For anyone still shaken if not by our recent earthquakes, then the US political election, comparisons between US president-elect Donald Trump and would-be politician Gareth Morgan are inevitable.
Both are wealthy, outspoken and want to steer the course of their respective countries.
Mr Trump will get the chance to lead America when he takes office next January.
Mr Morgan hopes to influence New Zealand policy and plans to decide whether to seek a spot in Parliament early next year.
I asked him how he would contrast himself with Trump.
He replied the president-elect has three audiences: "Those who have been left behind by globalisation, the technology revolution and the concentration of power amongst elites; those well-to-do American Republicans who have little to no belief that government should play any role in looking after the weak and vulnerable in society; and the bigots and intolerant in America who resent anyone who is not a facsimile of themselves, those 'deplorables' absolutely intolerant of minorities.
"It is a weird collective of support."
Mr Morgan says the only group of the three he would identify with is the first.
He's an ambassador for the United Nation's He for She gender equality campaign and has co-authored books about climate change, public policy, finance and travel.
Mr Morgan has spent about six months outside New Zealand this year. As a Unicef ambassador, he has visited Timor-Leste, Palestine, Jordan and Lebanon the last few months.
He also surveys projects funded by the philanthropic organisation he and his wife, Joanne, founded called the Morgan Foundation.
The charitable trust is "primarily for the purpose of reducing the wealth disparities between people".
When I reached him Monday via email, Mr Morgan was at sea, en route to Borneo, the world's third-largest island and home to one of its oldest rainforests.
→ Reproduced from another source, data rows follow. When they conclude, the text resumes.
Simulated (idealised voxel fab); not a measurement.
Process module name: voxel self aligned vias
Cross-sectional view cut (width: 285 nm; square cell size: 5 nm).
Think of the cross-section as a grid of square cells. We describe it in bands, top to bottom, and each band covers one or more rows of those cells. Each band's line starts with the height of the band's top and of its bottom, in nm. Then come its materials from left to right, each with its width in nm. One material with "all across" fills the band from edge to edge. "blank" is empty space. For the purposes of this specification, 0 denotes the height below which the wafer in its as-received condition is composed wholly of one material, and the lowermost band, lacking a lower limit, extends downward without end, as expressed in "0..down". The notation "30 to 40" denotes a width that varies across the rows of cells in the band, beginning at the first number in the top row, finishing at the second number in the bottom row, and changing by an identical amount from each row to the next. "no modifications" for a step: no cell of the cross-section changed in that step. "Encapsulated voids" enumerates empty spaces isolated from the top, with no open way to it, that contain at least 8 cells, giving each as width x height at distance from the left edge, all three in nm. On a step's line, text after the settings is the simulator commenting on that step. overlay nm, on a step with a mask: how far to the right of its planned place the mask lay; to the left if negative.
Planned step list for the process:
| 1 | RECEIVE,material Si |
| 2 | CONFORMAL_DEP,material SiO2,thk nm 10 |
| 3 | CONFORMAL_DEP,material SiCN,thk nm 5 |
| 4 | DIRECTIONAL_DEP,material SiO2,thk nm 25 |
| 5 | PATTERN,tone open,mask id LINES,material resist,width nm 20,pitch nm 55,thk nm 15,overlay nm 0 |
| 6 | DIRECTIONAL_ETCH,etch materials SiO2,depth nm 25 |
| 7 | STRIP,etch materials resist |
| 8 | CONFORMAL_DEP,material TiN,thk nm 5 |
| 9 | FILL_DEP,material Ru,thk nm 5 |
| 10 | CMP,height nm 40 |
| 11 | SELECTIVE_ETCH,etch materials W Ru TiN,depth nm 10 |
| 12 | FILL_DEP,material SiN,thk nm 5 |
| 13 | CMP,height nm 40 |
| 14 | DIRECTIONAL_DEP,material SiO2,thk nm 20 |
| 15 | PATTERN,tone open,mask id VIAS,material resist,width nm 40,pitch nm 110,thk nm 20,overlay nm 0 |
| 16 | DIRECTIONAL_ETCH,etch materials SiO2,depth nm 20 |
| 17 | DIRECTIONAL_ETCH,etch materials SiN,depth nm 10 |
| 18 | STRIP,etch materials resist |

He said he hoped to arrest deforestation.
"The plywood industry is ripping into the forest..." just as it was in Madagascar, another island he had recently visited.
"For me, the cats initiative is over. We have achieved what we set out to do"
Back in Aotearoa, Mr Morgan announced earlier this month he resigned his position as Morgan Foundation trustee to launch his TOP political party.
On the day before Guy Fawkes Night, he pledged to "light a fuse under this", saying he'd nudge, push and shove the establishment parties to make a difference for New Zealanders.
"I feel that a fair society is one that will gain far more prosperity overall."
He told 48 Hours Bay of Plenty residents would benefit from TOP policies that re-establish fairness in our tax and welfare system, and stimulate investment by firms that create employment.
"The Opportunity Party is about ensuring our children and their children are not disadvantaged by my generation leaving behind us housing that is unaffordable, rents that eat up most of their income, a public schooling system that fails to equip kids adequately for a world with different types of work, and a natural environment that is significantly degraded compared to the one we inherited."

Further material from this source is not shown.